Ernesto Castro + Luca Bergamo
New local policies for culture: Beyond resilience.
The transformations of urban life and forms of urban production in our cities have given new meanings and functions to public cultural policies. Luca Bergamo, deputy mayor of Rome and the person in charge of the city’s cultural policies has been developing a transformative programme that seeks to insert the cultural sphere into the life of the community from a different perspective.
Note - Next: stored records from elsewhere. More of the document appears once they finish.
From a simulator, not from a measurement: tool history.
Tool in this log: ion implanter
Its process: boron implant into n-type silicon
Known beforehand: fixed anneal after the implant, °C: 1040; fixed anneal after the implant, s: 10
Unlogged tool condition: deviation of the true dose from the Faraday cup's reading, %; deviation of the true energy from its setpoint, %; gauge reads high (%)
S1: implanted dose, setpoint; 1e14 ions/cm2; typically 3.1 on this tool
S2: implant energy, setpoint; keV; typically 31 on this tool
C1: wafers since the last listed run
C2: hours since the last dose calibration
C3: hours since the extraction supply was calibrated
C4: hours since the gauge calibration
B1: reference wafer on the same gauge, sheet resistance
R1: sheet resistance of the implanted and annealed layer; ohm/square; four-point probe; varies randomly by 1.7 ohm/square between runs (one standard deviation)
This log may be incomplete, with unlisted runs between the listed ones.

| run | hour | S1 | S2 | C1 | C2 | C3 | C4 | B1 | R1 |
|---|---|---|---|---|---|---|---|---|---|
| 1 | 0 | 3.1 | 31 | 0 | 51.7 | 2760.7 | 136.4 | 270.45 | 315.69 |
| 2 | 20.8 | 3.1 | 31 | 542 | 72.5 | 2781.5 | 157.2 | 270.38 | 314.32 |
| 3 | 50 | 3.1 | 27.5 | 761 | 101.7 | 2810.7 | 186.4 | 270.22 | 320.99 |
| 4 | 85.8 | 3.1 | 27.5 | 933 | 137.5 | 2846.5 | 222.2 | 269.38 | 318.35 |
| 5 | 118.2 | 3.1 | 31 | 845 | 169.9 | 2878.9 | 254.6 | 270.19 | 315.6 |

Ernesto Castro, Doctor of Philosophy and Professor of Ancient and Mediaeval Philosophy at the University of Zaragoza
Luca Bergamo, deputy mayor of Rome
Ernesto Castro (Madrid, 1990) is an associate professor at ANECA (National Agency for Quality Assessment and Accreditation of Spain) and has taught Philosophy classes at the Complutense University of Madrid and the University of Zaragoza. Castro has published the non-fiction books Contra la postmodernidad: Un libelo del 15M (Alpha Decay, 2011; Arpa, in press), Otro palo al agua: Textos de crítica cultural (Micromegas, 2016; Roneo, in press), El trap: Filosofía millennial para la crisis en España (Errata Naturae, 2019), Realismo poscontinental: Ontología y epistemología para el siglo XXI (Dark Matter, 2020) and Ética, estética y política: Ensayos (y errores) de un metaindignado (Arpa, 2020). His poems have been included in the anthology Tenían veinte años y estaban locos (La Bella Varsovia, 2011). He has a YouTube channel with over 60,000 subscribers; here, he uploads videos of his classes, lectures and interviews.
Deputy Mayor of Rome and Councillor for Cultural Affairs. In the four years before he acceded to the City Council, this Roman native was the Secretary-General of Culture Action Europe (CAE), the most authoritative representation of the cultural and museum sector in Europe. Its objective is to place culture at the centre of public debate and decision-making as an essential component of societies based on respect for human rights.
In the past, he led, as Director-General, the launching of the National Youth Agency and the Glocal Forum foundation, committed to promoting peace dialogue in post-conflict areas. Between 1996 and 2004, he influenced Rome’s cultural life by creating and directing many initiatives such as Enzimi and the Biennale of Young Artists, thanks to which the old Testaccio Slaughterhousewas returned to the city instead of being sold to make money. In the first ten years of his professional life, he worked on the design of information systems with forays into artificial intelligence. He has always combined professional commitment with civic activism.